Country Kids Can Do Anything
Photo courtesy of Sandy Scheibe
There’s a new sitcom starting this week on ABC. It’s called Bless This Mess, and it’s about a New York City couple who move to a Nebraska farm, where they learn that the simple life isn’t as simple as they thought.
Someone at Twitter really wants me to watch Bless This Mess, because they keep pushing it onto my timeline. The previews remind me of the reality show a few years ago when Paris Hilton and Lionel Ritchie’s daughter moved to the country. It was called The Simple Life, and it garnered decent ratings for a year or two, until its self-absorbed big-city stars got into trouble. From time to time I caught a few minutes of it. The name alone made me smile – The Simple Life, like living in Hollywood or New York City is so stressful that people need to escape to something easier.
What makes them think that country living is so easy? Or simple?
And why are these shows comedies? The stars always seem to be running from cows, crashing tractors, or napping in poison ivy.

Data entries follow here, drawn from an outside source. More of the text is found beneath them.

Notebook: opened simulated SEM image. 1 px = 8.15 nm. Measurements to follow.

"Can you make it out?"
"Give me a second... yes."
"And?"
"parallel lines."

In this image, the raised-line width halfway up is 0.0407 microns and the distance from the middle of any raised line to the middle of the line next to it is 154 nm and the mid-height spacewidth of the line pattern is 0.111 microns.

I’m not going to lie. If you malign farmers, farm life, agriculture, or country living, you’ll get an argument from me. If you’ve spent your entire life in the city or suburbs, the argument will intensify, because you have no idea what you’re talking about. I grew up in the country. Our dog, Patches, could nap on the side of the road and not worry about being struck by a car. Few vehicles came by, and the ones that did knew Patches would be there. See that picture at the top? That’s my hometown, Galestown, Maryland around 1971. Those kids are eating watermelon in the middle of the road. And the dog in back? That’s Patches.
But the most important thing to remember about country kids?
They can do anything.
Some city folk assume that country kids grow up to become farmers. Many do, fortunately, but they also become doctors, mechanics, and accountants; butchers, bakers, and candlestick makers; preachers, teachers, and United States Presidents; homemakers, homebuilders, architects, sales executives, body shop owners and New York City makeup artists. They drive trucks and race cars, and become judges and lawyers. They find success at home and, in a turn of events that would surprise Paris Hilton, they often prosper in the city. And because they are country kids, they rarely become lazy, entitled, or complacent. Or too big for their britches. They’re willing to work their way up the ladder of success without knocking others off in the process. If they fall, they get up and try again. No finger-pointing or blaming others. That doesn’t work in the country and it doesn’t work in life.
See, you can take the kid out of the country, but you won’t take the country out of the kid. They figure out those huge corporations and start to climb, or they take over multi-million dollar businesses known as family farms. Maybe they’re not as poised as their suburban peers, at least at first, but what they lack in polish, they make up for with determination.
So, enjoy Bless This Mess or The Simple Life. Laugh at the portrayals of big-city folks down on the farm. And remember, it’s only TV – thirty minutes of fun.
And also remember that during those thirty minutes some country kid is a step closer to achieving their dream. Because country kids can do anything.
janet petty kohler
4/18/2019 08:20:46 pm
Paul, I have always claimed that you can take the girl out of the blue collar yet you can't take the blue collar out of the girl. I am one of those. I grew up blue collar and learned how that world operated. Then I moved on to more of a white collar existence yet I still hold dear some of those blue collar traits.